I'm sure I've mentioned in earlier posts the notorious Bernie Madoff, who ran Bernard L.
Madoff Investment Securities LLC from the day he started it up in 1960 until
the day he surrendered to authorities in December 2008.
Madoff’s crime, in common parlance,
is that he was running a “Ponzi scheme.” This is a fraud in which early
depositors are told their money has been invested in some wonderfully
productive/reliable way, and they are receiving a share of the profits, when in fact what they are receiving are phony paper
returns, from the deposits
of other suckers.
In Madoff’s case, the Ponzi scheme
seems to have been adopted in a very cold-blooded way and operated for decades
before it finally became unsustainable.
I mention him here because I've been giving some thought to the fact that sometimes the development of a Ponzi scheme is not quite so
cold-blooded. Sometimes an asset manager will bumble into running a Ponzi
scheme by degrees. [I am not, by the way, offering this as an excuse or even as
a mitigation of the offense. It is fraudulent wherever it happens. I make the
comment as an empirical observation about criminal psychology.]

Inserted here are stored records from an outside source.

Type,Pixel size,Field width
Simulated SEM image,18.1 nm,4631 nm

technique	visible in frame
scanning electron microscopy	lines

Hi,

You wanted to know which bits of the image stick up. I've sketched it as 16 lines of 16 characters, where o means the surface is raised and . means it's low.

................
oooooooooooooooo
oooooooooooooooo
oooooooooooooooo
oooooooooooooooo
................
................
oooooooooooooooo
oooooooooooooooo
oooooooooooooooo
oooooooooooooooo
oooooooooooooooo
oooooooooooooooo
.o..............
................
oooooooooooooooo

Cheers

Samuel Israel III, one of the
principals of Bayou, (pictured above, inhabiting the planet) was from an old Louisiana family that had long been
successful in the trading associated with the port of New Orleans. Although Sam
the Third wanted to make his fortune in the hedge fund world around New York,
he seems to have retained his faith that some gene-based trading prowess inherited
from earlier Israels would help him through. And the fund’s name, “Bayou,”
speaks of this faith.
But trading prowess appears not to
be gene-based. Within two years after the firm got its start in 1996, it was
clear that the results would disappoint investors, and would not inspired new
arrivals. Thus, Israel and the others started faking the numbers at the end of
1998.
Such fakery, once indulged at all,
becomes a very slippery and very steep slope. One might fudge the numbers
slightly in one quarter in the hope/expectation that one’s earnings the next
quarter will be sufficient to make it all good so nobody will ever notice, telling
one’s self it’s a harmless bit of borrowing from a piggy bank. But if the next
quarter itself is disappointing as well then the fudging has to get larger, and
the since by this time the trading came reek of desperation the likelihood of
ever getting the big legitimate wins that will allow one to feed the looted
piggy banks drops precipitously.
But 2004 there was no actual trading
underway at Bayou at all anymore. What remained was only a Ponzi scheme,
inadvertently created. In 2005 the pretense fell apart.